By the 1920s burlesque shows were offered alongside Yiddish drama. It was converted in the late 1970s from an old Polish dance hall to a rock venue by Andrew Rasiej. The Plasmatics repeatedly sold out the venue, helping to give Irving Plaza national recognition and to become an established rock venue in New York City. Over the years, the three-level auditorium had served as a Polish Army veterans’ headquarters, a Yiddish theatre, a burlesque house (ecdysiast Gypsy Rose Lee stripped here), and a boxing arena.
Live Nation, a spinoff of Clear Channel Communications, renovated and reopened Irving Plaza under the name “Fillmore New York At Irving Plaza” on April 11, 2007, with English pop-music singer and songwriter Lily Allen as the opening act. The former Fillmore East in Manhattan’s East Village was a rock-music venue that was open from 1968 to 1971.
Google Books
Live at the Fillmore East
By Amalie R. Rothschild and Ruth Ellen Gruber
New York, NY: Thunder’s Mouth Press
1999
Pg. 6:
The Fillmore East was the church of rock and roll, and Bill was the shepherd tending the flock.

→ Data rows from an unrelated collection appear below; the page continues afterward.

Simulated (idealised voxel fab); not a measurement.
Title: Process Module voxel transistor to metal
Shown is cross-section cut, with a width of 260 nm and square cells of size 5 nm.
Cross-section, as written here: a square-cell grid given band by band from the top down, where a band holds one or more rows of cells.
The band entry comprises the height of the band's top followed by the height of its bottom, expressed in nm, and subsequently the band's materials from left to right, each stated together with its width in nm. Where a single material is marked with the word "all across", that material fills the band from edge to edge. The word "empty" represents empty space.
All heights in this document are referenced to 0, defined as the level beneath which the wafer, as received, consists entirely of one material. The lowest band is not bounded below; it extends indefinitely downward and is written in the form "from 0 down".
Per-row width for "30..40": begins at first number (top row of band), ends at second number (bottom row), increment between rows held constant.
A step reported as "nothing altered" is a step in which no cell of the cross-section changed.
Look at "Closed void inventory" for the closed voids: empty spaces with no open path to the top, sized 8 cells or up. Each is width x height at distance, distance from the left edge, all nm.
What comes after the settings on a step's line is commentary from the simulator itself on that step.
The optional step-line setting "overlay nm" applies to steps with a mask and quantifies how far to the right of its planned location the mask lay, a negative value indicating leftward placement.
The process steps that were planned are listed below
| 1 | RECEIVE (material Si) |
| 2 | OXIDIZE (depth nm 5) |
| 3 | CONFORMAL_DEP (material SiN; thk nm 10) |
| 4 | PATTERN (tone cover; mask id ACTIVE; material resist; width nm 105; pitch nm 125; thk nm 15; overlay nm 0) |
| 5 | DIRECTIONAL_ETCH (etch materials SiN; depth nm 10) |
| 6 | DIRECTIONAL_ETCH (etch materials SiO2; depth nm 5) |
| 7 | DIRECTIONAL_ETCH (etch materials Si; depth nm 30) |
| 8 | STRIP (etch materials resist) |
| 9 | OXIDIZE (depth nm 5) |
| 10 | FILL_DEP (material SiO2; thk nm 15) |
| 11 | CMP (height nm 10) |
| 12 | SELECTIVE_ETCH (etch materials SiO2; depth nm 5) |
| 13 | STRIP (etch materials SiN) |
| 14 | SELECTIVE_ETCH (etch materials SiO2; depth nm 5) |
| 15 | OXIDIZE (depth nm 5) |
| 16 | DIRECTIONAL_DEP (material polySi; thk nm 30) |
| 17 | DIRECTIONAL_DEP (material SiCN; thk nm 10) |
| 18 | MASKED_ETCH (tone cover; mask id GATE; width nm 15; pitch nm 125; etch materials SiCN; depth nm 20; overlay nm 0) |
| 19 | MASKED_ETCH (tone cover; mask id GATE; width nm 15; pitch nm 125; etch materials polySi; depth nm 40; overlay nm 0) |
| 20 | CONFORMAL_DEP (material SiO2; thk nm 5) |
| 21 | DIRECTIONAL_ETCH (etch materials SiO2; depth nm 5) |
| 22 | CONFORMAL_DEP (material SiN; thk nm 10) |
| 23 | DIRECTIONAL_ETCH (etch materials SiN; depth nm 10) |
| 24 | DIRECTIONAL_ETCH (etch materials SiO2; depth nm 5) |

23 April 2000, Los Angeles (CA) Times, “THEATER; The Man Who Taught Rock to Roll; ‘Bill Graham Presents,’ a show about one of the biggest promoters of the ‘60s and ‘70s starring Ron Silver, tries to get a handle on his outsize personality” by Sean Mitchell, Calendar section, pg. 4:
Mickey Hart, the drummer for the Grateful Dead, once put it this way: “The Fillmore East was the church of rock ‘n’ roll, and Bill was the shepherd tending the flock.”
Google Books
Whole Lotta Led
By Ralph Hulett and Jerry Prochnicky
New York, NY: Citadel
2005
Pg. 60:
Another triumph of their first tour went down at their New York debut at Bill Graham’s Fillmore East. This venue had become the center of the rock universe in America; it was practically the church of rock for fans and one of the most important gigs for any artist. It had been an old movie palace, a gothic hall that held 2,500. Graham had already hosted numerous shows with the likes of Jimi Hendrix, Janis Joplin, the Who, and the Doors. Now it was Zeppelin’s turn.
27 February 2007, Palm Beach (FL) Post, “James Patterson’s Palm Beach” by Thom Smith, pg. 1E:
He also ushered at the Fillmore East, the mother church of rock ‘n’ roll.